Financial Daily from THE HINDU group of publications
Sunday, Sep 08, 2002
Industry & Economy - Power
Power: High-voltage reforms, the key
VIABILITY is the watchword in the power sector today. The single-point agenda of all concerned, including the Government, is to make the sector a commercially viable proposition, both for existing players and new entrants.
Fortunately, more than a decade after reforms first began, the government appears to be finally getting its focus right.
The 1990s were wasted over attempts at attracting private investmentin capacity creation without creating a conducive environment for the same.
Realisation has finally dawned that any attempt at attracting private investment in generation is impossible unless the investor is assured of returns on his investment.
Given the solvency levels of the state electricity boards (SEBs), which are the main consuming utilities for any generator, it would be impossible to attract private investment unless reforms are unleashed at the SEB level.
The last couple of years have seen the government change course, and rightly so, to focus on the critical aspects of reform of the transmission and distribution (T&D) segment, solvency of SEBs, and on elimination of outstanding dues.
There has been some forward movement on each of these issues, albeit in a torturously slow fashion.
Scheme of one-time settlement
The most significant event in recent months is the framing of the one-time settlement scheme for SEBs.
The Rs 41,473 crore outstanding dues of SEBs to central utilities will be securitised with the concerned State government issuing 8.5 per cent tax-free bonds to the central utilities for the outstanding amount.
The entire scheme has been designed around a system of incentives and disincentives aimed at cleaning up the mess with the SEBs and making them financially viable once again.

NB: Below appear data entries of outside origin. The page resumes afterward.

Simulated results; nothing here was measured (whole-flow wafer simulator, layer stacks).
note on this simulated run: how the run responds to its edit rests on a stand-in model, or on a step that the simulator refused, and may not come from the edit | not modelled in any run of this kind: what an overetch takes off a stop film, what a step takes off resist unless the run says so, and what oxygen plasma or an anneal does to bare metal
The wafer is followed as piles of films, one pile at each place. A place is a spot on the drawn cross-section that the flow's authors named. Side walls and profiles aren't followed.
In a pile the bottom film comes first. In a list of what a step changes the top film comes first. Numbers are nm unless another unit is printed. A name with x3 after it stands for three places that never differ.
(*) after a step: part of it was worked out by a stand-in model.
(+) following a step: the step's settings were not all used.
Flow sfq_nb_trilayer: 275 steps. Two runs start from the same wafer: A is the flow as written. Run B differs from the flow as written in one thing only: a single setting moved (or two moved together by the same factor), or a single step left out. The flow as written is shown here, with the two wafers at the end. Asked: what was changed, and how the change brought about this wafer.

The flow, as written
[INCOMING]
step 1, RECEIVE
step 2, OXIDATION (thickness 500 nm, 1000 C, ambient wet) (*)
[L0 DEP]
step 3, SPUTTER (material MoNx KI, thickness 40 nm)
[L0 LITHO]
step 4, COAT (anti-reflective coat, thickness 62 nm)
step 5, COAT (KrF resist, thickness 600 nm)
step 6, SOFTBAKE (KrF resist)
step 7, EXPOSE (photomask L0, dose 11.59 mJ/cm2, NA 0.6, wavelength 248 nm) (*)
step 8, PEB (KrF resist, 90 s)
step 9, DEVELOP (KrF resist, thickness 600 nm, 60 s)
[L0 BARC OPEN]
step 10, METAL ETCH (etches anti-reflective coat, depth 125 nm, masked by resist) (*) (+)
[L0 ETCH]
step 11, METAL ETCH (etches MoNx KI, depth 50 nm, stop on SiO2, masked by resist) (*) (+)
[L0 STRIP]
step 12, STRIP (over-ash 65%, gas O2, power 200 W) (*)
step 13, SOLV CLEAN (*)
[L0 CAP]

About 14 States have already signed this agreement with the concerned utilities and six more have given their "in-principle" consent for the same. The success of the one-time settlement scheme may well determine the future health of the power sector.
The average generation cost of central utilities, National Thermal Power Corporation (NTPC) and National Hydroelectric Power Corporation (NHPC), is just Rs 1.60 per unit and Rs 1.40 per unit, respectively.
The generation costs of stations owned by SEBs would also be around the same levels or maybe even lower, considering that most of their capacities are old and depreciated.
However, the average tariff paid by domestic consumers is in the region of Rs 4 per unit in most States, while it is still higher in the case of industrial consumers.
Why is the consumer paying more than double the cost of generation to his supplier, the concerned SEB? The simple answer: He is paying for the inefficiencies, subsidies and pilferages in the system between the generation of power and the supply at his doorstep. Of course, there are expenses and margins in T&D that have to be added to the generation cost. Yet, the final tariff is artificially higher than what it ought to be.
There are several reasons for this the chief one being T&D losses which, technically, is energy loss in transmission. The standard norm for this is 6 per cent while T&D losses in India range from 20 per cent to as high as 55 per cent.
Everything ranging from unmetered energy, agricultural subsidy, pilferage of power and energy loss due to sub-standard or faulty equipment is passed off under this head. It is estimated that of the total energy generated only 55 per cent is billed and worse, only 41 per cent is collected.
The losses due to theft of power alone is estimated to be about Rs 20,000 crore annually, which is equivalent to the total turnover of NTPC in 2001-002! How can a sector with such inefficiencies be viable?
Adding to inefficiency is the populist polices of State governments. All State governments supply power either free for agricultural use or bill it at less than 50 paise per unit, which is not even half the cost of generation.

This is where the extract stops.